English actress Jenny Agutter recently had a birthday, and as I was posting images to Frock Flicks social media, I was surprised by just how many period films/TV series she’s done! There wasn’t room to post them all there, so I thought she deserved a feature here on the blog.
The Railway Children (1970)
Her break-out role in a story of an Edwardian family whose father is accused of being a spy, so the family has to move to a run-down home near train tracks.
The Eagle Has Landed (1976)
A story about a fictional German plot to kidnap Winston Churchill near the end of World War II.
The Man in the Iron Mask (1977)
As Louis XIV’s mistress, Louise de la Vallière, in the classic 1660s-set Dumas story — with Richard Chamberlain as Louis!
China 9, Liberty 37 (1978)
An Italian-Spanish western.
Mayflower: The Pilgrims’ Adventure (1979)
A TV movie focusing on romantic relationships between the pilgrims (blech). With Anthony Hopkins!
The Riddle of the Sands (1979)
A spy thriller set in 1901.
The Survivor (1981)
An Australian horror story about a man who survives a plane crash and starts having visions; I’m not sure why Agutter is in Edwardian costume here, but I’m being a completionist!
Secret Places (1984)
A German refugee girl sent to an English boarding school during World War II.
Silas Marner (1985)
An adaptation of the early-19th century-set George Eliot novel.

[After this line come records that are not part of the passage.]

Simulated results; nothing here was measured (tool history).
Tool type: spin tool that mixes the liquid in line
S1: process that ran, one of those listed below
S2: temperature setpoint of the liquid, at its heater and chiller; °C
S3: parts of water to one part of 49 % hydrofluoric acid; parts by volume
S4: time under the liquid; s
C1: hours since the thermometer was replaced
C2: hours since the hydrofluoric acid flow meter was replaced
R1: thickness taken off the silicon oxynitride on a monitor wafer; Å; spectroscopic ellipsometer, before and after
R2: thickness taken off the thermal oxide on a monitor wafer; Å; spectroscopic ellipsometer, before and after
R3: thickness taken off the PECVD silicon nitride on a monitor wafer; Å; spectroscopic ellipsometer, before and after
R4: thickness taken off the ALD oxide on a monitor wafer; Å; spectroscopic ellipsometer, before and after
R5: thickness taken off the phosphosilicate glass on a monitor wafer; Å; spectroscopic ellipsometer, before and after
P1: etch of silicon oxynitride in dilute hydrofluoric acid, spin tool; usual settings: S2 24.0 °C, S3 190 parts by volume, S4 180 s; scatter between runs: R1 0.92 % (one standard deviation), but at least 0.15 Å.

Love’s Labour’s Lost (1985)
As Rosaline in the Shakespeare play, reset in the mid-18th century.
King of the Wind (1990)
About a famous 18th century horse.
The Buccaneers (1995)
The 1870s-set story of four Americans taking on England through marriage, based on the Edith Wharton novel. Agutter plays the slightly older mistress of an English lord who gets set aside for a new American wife.
A Respectable Trade (1998)
An adaptation of a Philippa Fucking Gregory book, set in 1787 and centered on the British slave trade.
Bramwell (1998)
In two episodes of this British series about a female doctor in 1895.
The Railway Children (2000)
Same story, but this time as the mom!
Poirot: Taken at the Flood (2006)
In one episode of the 1930s-set murder mystery series by Agatha Christie.
Glorious 39 (2009)
As the mother to a very complicated English family in this World War II-set story.
Call the Midwife (2012- )
Nurse midwives working in 1950s-60s London; Agutter plays Sister Julienne.
Queen of the Desert (2015)
As Gertrude Bell’s stepmother, writer Florence Bell.
Tin (2015)
A story set in 1895 Cornwall, which must have something to do with tin mining.
What’s your favorite Jenny Agutter frock flick role?
The Man in the Iron Mask and The Bucaneers.
Buccaneers is my favorite, though I do enjoy Call the Midwife. Plus, The Buccaneers mini series starts out with a lament about not being noticed, that they might as well be in Kalamazoo. Which is my hometown, and this makes me laugh each time I hear it.
Railway Children (2000) seems to have fringe/bangs girl from Lost in Austen. The fringe/bangs must be contractual!
The Railway Children – the first one. Simply one of the best children’s movies ever made. You merely have to quote Jenny Agutter’s line on finally seeing her father arrive back home on the train, “Daddy! My Daddy!” and at least half the British population will tear up.
I’ve never seen the Railway Children, sorry to say. She’s so beautiful and such a good actress, and I think her beauty adds a layer to her role in Call the Midwife – why’d she become a nun? She did have a true love. Anyway, I’m a huge fan of that series, one of the most feminist on TV.
She did have a love. There was an episode about it. But she chose the Vail. Bleeck!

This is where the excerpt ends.